Is there any reason to have 2 NICs on a server?

Solution 1:

(2a). Load balancing.

(3). Separation of traffic (i.e. you could have a combo web/database server, same network, put all web traffic on one NIC, db traffic on the other, makes it easier to calculate loads for traffic types). This also makes it easier to split the two later on, nobody has to change connection strings.

Solution 2:

  1. A separate network for backups.

  2. A separate network for console access (these are typically now integrated on the system board for mainstream servers).

  3. Increased throughput (multiple GB networks) bonded together.


Solution 3:

There's only one other major reason that I can think of, which is similar to redundancy, and that's Trunking, so you could configure traffic to flow over 2x1Gbit ports, giving you 2Gbit of total throughput. Some refer to this as LaCP, linux knows this as mode=4 as described below.

Linux interface bonding modes give a few other options:

mode=0 (balance-rr) Round-robin policy

mode=1 (active-backup) Active-backup policy

mode=2 (balance-xor) XOR policy: Transmit based on [(source MAC address XOR'd with destination MAC address) modulo slave count].

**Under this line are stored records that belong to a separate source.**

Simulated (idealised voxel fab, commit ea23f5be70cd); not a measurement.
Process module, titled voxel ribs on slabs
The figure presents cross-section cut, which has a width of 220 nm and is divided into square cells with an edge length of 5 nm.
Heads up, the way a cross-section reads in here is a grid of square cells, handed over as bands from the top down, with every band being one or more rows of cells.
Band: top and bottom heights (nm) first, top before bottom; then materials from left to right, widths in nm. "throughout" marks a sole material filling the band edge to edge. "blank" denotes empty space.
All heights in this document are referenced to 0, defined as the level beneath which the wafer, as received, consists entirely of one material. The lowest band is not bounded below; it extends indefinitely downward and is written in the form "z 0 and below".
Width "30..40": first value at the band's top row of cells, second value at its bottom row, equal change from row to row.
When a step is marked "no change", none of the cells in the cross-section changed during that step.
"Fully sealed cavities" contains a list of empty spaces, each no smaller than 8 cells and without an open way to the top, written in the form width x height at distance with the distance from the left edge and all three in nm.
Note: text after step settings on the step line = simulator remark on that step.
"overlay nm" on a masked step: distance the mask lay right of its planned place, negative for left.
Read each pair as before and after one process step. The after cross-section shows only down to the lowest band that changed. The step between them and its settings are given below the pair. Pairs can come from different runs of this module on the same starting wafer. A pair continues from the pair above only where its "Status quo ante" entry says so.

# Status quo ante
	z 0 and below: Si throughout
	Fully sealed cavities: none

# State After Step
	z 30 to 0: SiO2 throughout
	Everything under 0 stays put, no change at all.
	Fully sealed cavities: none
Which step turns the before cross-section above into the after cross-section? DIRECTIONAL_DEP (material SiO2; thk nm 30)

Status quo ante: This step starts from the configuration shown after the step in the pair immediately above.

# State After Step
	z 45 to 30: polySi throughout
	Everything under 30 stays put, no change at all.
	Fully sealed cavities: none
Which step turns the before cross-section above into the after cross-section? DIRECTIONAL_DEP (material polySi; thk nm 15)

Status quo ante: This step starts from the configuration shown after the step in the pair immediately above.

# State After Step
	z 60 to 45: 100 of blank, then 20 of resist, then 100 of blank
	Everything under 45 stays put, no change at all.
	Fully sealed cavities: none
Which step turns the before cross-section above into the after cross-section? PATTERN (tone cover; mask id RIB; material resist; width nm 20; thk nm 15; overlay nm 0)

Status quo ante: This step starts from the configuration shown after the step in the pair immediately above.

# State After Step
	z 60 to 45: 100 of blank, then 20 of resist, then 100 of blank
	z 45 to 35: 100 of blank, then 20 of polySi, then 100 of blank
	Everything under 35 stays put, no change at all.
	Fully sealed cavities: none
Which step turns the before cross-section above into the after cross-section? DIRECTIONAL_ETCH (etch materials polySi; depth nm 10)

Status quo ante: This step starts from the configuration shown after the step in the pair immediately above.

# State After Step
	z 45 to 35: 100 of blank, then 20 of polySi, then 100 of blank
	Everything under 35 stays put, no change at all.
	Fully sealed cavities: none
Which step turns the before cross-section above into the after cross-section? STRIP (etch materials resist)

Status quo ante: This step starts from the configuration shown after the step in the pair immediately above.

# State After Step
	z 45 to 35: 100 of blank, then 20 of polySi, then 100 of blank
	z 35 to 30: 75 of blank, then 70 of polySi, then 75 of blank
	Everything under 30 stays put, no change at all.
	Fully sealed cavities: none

mode=3 (broadcast) Broadcast policy: transmits everything on all slave interfaces. This mode provides fault tolerance.

mode=4 (802.3ad) IEEE 802.3ad Dynamic link aggregation. Creates aggregation groups that share the same speed and duplex settings.

mode=5 (balance-tlb) Adaptive transmit load balancing: channel bonding that does not require any special switch support.

mode=6 (balance-alb) Adaptive load balancing: includes balance-tlb plus receive load balancing (rlb) for IPV4 traffic, and does not require any special switch support.


Solution 4:

Microsoft clusters require an additional NIC port for heartbeat purposes between nodes.